I was on call this weekend, and on Sunday morning I received some reports that one of our PostgreSQL clusters was acting up.
Since our regular server monitoring hadn’t notified me of anything I was expecting that this would be some temporary connection problems or something like that.
Oh boy, was I wrong.
I logged into the offending machine and checked the PostgreSQL logs, and I was flooded with error messages:
WARNING: database "my_prod_db" must be vacuumed within 1000000 transactions
HINT: To avoid a database shutdown, execute a database-wide VACUUM
in that database.
ERROR: database is not accepting commands to avoid wraparound data loss
in database "my_prod_db"
HINT: Stop the postmaster and vacuum that database in single-user mode.

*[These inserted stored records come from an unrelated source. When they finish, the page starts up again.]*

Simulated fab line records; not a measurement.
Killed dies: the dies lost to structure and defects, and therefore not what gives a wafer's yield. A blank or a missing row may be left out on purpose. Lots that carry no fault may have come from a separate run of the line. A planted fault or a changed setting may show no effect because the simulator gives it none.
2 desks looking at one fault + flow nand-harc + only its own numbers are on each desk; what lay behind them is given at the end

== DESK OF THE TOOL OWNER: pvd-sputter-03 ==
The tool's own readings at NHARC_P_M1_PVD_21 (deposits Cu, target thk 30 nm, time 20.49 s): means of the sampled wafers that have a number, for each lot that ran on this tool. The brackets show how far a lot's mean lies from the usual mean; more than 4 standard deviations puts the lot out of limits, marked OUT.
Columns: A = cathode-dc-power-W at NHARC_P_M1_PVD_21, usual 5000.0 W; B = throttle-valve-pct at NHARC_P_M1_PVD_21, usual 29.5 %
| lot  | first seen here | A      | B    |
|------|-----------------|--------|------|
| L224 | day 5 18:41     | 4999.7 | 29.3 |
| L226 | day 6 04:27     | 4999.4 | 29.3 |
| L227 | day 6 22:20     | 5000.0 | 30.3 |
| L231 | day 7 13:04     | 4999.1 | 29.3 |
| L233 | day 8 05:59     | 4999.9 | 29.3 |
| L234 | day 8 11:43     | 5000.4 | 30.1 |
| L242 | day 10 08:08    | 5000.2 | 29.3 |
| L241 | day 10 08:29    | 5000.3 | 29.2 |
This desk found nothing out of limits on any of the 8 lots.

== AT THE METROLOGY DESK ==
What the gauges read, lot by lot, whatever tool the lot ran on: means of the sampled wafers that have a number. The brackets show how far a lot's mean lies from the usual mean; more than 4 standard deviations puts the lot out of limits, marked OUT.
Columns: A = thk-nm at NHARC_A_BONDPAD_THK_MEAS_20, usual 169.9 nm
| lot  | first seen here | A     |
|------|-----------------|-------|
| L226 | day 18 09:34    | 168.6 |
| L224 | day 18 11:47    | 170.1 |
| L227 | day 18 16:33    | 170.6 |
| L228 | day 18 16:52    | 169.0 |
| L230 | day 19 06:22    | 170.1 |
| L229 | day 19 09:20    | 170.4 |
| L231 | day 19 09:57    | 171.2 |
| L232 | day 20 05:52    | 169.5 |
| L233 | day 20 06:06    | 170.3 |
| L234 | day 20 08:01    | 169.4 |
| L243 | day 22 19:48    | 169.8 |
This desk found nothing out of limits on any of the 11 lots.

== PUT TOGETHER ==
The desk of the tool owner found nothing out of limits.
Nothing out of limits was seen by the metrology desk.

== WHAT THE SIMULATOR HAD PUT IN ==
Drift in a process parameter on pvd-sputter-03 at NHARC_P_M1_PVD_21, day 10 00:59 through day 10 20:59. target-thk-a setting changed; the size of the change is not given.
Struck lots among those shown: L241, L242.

So basically the database cluster was read-only, and I had no idea why and more importantly, how to fix that.
I started googling, and soon found out that we had maneuvered ourselves into a dreaded situation called “Transaction ID Wraparound”, something you should basically avoid at all costs.
Awesome, exactly what I needed on a Sunday.
With the help of pages like this or this I started the recovery process, shutting down the PostgreSQL service, starting the affected database in single-user mode and vacuuming it. Of course, as this was one of our larger databases with almost 1 TB, it would take hours after hours to finish. Since I had no progress meter I resorted to checking the modification dates of the database files themselves, to give me an estimate how long we would be offline (hint: very long).
Naturally, the vacuuming would generate lots of WALs, so of course I ran into disk space problems and had to start all over again.
While I was waiting for the vacuum to finish I tried to find out how in the world this was able to happen at all. Basically if your autovacuum jobs run correctly you shouldn’t end up in this situation. Our databases do have autovacuuming configured, but apparently there was a corrupt index that prevented the autovacuum job to do it’s work, leading to a pileup of unvacuumed tables, leading to the wraparound of transaction IDs.
I remember that I reported this exact index to the responsible developers some time ago, but didn’t appreciate the gravity of the situation - I certainly would have stressed that they fixed it!
Well, lessons learned.